Today is Saturday the 14th. Now that date is just as bad as Friday the 13th. It certainly is. Well actually today was quite nice, it was yesterday that was "unlucky" for me. Basically that means that it sucked, was stressful, and altogether sucked. (Did I mention that it sucked?)

Not to sound so pessimistic, here is a funny story to demonstrate the stupidity of people. Yesterday I was listening to the radio on the drive to class, and always in the morning the dj person talks to somebody at a car dealership, talking about car deals and all that. So yesterday they were talking about the fact that it was Friday the 13th and also a full moon. Well the car dealership guy says "Wouldn't it be crazy if Halloween fell on a Friday the 13th?" He ponders this for a moment, then says "I'm sure it will happen sometime." Tee-hee.

Go here. Now. The Hunger Site and you can donate food to people that need it. It's a great site.

Ok, there's my community work done, officer.

(And my link work done as well)

Woo! I'm boring!

I'll be back later, when I'm filled with fresh inspiraiotn! Or inspiration... yeah, that's it...








20000923

sunnish tries to feel a year older.

And... sunnish.. fails!

Really, I had my birthday a few days ago and dammit, I don't feel any older at all. Not that I'm now old or anything, and since life is just a continuum one can never expect to feel a year older at all. I'll have to make do with feeling about 13 years old for the rest of my life.

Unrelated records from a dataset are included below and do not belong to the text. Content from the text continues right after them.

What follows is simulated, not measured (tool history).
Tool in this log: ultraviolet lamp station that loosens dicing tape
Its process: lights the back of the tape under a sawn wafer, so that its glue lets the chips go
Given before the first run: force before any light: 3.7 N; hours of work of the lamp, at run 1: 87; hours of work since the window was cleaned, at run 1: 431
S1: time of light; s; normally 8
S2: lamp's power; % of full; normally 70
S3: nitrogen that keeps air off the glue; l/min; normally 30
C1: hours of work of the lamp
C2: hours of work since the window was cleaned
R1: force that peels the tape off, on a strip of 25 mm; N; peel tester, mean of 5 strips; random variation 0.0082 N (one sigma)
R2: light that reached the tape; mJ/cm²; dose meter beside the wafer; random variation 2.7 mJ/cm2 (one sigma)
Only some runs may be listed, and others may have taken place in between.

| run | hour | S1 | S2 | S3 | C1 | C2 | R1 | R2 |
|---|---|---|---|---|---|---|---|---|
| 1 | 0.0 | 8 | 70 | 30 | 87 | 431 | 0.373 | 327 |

Do you find that after watching a British film or television show that you start talking and thinking in a British accent? Right now I'm think and typing to you lot in a British accent. I love the weird phrases. I'd love to have this accent naturally. Blimey, but I dont.

I suddenly cannot sleep anymore. No matter what time I go to bed, early or late, I'll wake up about six hours later, unable to fall back asleep at all. It's really not fair because I would like to be getting about nine hours a nite. I've really got to get rid of these bloody bags under my eyes.

Right then, I've got to bugger off to the car park and fetch some petrol..

sunnish laughs.half heartedly....
(this blog was pointless right?)



















20000909

sunnish tries to focus on the moment

I think everything that I experience in my waking world is somehow finding its way into my dreaming world. I can no longer distinguish my dreams form night dreams and day dreams. As I awake in the morning the dreams I am experiencing do not end, but continue on. I wake up, look around, and can close my eyes and the dream comes back as vivid as before. I've continued these dreams for more than an hour. I'm enjoying this more than I can describe. It's like having the power of a vivid, exciting, realistic dream, and being able to make sure that it does not end. But I'm not really controlling the dream at all, it flows naturally without much conscious help from me. And I can remember every detail. It will all end when I start class and cannot linger in bed anymore. That's too bad, because I think I'm on to something here.

Sigh.

sunnish runs off to bed.

















20000907

afternoon to you chappie

I'm actually looking forward to watching the mtv music awards tonite. Is that sad? I'll answer my own question with a big yes. Though, of course, this show is not as enjoyable as their movie awards, which is just hilarious.

I was watching muchmusic earlier, (i live in Canada), and the girl interviewer was in New York. It was enjoyable because i was in NY earlier this summer for the first time. I had a great ole time. Or new time. I'd have to say that it would be very fun to go with a group of friends. I went with my sister, dad, and stepmom, which was an ok group, but really not as fun as it could have been. The thing about New York is that you can do any thing that your heart desires. My heart desired to go to all the touristy things, but I'm a sucker for that kind of stuff. And shopping, dining, clubbing with friends is kick-assy. (hmm.. right)

I'd also like to go to Las Vegas with a bunch of friends. I'll have to wait a year til I'm 21. That would be great. Las Vegas is a Disneyland for adults.

Another great city is San Diego. Apparently it is the healthiest city in the United States. I can certainly see why. The weather is sunny, and warm all year round. Also, everyone 'lives' at the beach, so people want to make themselves feel and look better, so they work out a lot more. I should really move back there!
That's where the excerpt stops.